All right. Onto our episode.

All right, y’all, here we are The Testing Psychologist podcast episode 63. This is episode #3 in the What I Wish I Knew series. If you haven’t heard the previous two, go check them out. This is all about Things I wish I knew when I [00:02:00] started out. First one, I talked about what I wish I knew about insurance. Last one, I talked about what I wish I’d done with billing systems. Today, I’m going to be talking about delegating.

I wish I delegated a long time before I did. I’ve talked about this a lot, so I’m not going to belabor this point, but delegating is super important in your practice.

I think I’ve talked about this before and framed this in the context of, a lot of us as practice owners tend to have this belief that we can do everything better than everyone else. I harbored that belief for a long time. That’s admittedly something that I struggle with a little bit in my personal life as well feeling like if I don’t do it, then it’s not going to be done right.

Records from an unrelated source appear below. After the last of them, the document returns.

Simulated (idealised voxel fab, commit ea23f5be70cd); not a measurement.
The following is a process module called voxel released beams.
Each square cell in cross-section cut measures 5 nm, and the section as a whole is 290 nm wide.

And of course, I learned time and time again from my family and my friends and [00:03:00] in my business that that’s not the case at all. People are capable. You just have to, in many cases, teach them or be clear in your communication about what you’re expecting. I held onto that belief for a long time that I was the only one that could do so many of these tasks in my practice. And I wish that I had just let that go a lot sooner than I did.

There are many ways to delegate, free up some time, and level up your practice. What you do is you trade time for money. When you are not spending hours every week answering the phone, doing your books, playing with your website, doing your social media marketing, or whatever it might be, you free up that time to make money seeing clients or free up that time to [00:04:00] spend time with your family or anything else that you might want to do aside from working.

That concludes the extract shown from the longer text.